There’s a brand new package that seems like made for you. It’s probably not yet registered (you can still use/try it), nor announced:

In theory Julia could heap-allocate for you and free before exit of barw_array, but it would be slower. Or allocate on the stack, but it’s limited so dangerous, you don’t know how large the array is going to be, so I doubt that’s a better policy (or check at runtime the size and only stack-allocate if small).

2 Likes

There’s no need to pass the length of xnodes as a Val, just make the input xnode a static vector, then the compiler will know n statically.

1 Like

Were you able to compile this? I get the following error:

LoadError: Don't know how to handle expression.
if k != j

Loopvectorization doesn’t handle all Julia code. Try splitting the loop into 1:j-1 and j+1:n, perhaps.

Even that might not work, then I’d try moving @turbo to the inner loop.

1 Like

No, unless they are global (only such an array or one you allocate and pass around could have such problems).

The package (@MasonProtter’s) I pointed you to in my last comment does have a global array, and would have problems with threads, except as documented, it also has an array for each thread. Read its docs.

Sure, I will take a look at that package (however, I’m always reluctant to add more dependencies).

Having one array for each thread sounds like a sensible choice.
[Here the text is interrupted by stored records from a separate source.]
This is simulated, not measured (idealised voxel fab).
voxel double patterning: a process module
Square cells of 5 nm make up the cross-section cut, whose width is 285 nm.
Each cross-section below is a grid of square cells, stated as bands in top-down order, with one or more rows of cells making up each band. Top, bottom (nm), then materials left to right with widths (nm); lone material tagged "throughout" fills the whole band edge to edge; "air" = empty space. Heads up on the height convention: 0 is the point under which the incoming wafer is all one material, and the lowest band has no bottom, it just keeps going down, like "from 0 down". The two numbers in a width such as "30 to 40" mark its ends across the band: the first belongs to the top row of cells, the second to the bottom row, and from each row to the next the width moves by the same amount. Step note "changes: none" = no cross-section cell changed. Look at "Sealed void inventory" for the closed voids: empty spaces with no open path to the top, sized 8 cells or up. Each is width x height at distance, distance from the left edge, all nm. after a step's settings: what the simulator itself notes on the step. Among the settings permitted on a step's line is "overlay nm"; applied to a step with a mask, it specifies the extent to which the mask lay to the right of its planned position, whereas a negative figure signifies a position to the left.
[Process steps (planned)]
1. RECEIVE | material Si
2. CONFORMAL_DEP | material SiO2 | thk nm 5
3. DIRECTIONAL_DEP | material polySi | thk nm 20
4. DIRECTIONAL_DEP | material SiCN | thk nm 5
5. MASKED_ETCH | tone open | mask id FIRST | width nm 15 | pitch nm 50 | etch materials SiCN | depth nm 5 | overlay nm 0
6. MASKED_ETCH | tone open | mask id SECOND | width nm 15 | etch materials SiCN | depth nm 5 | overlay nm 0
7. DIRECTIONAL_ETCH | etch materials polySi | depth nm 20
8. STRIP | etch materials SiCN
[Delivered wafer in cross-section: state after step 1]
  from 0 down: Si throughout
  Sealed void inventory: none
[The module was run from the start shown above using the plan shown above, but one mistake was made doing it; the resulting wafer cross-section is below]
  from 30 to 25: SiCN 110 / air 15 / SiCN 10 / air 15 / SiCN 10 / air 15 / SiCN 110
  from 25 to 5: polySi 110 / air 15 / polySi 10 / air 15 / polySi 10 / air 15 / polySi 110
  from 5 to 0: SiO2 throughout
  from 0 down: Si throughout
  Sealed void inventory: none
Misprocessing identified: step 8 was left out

As a quick update, here’s actually my complete test (which is not much larger than the original one). It’s the barycentric approximation formula, which I’m hoping to specialize for a fixed degree and arbitrary nodes.

I tested 3 versions, the first one without any array allocations (using barw_j instead of barw[j]), the second one using MVectors and Val-types, and the third one hard-coding the case n=4 for a standard StaticArray.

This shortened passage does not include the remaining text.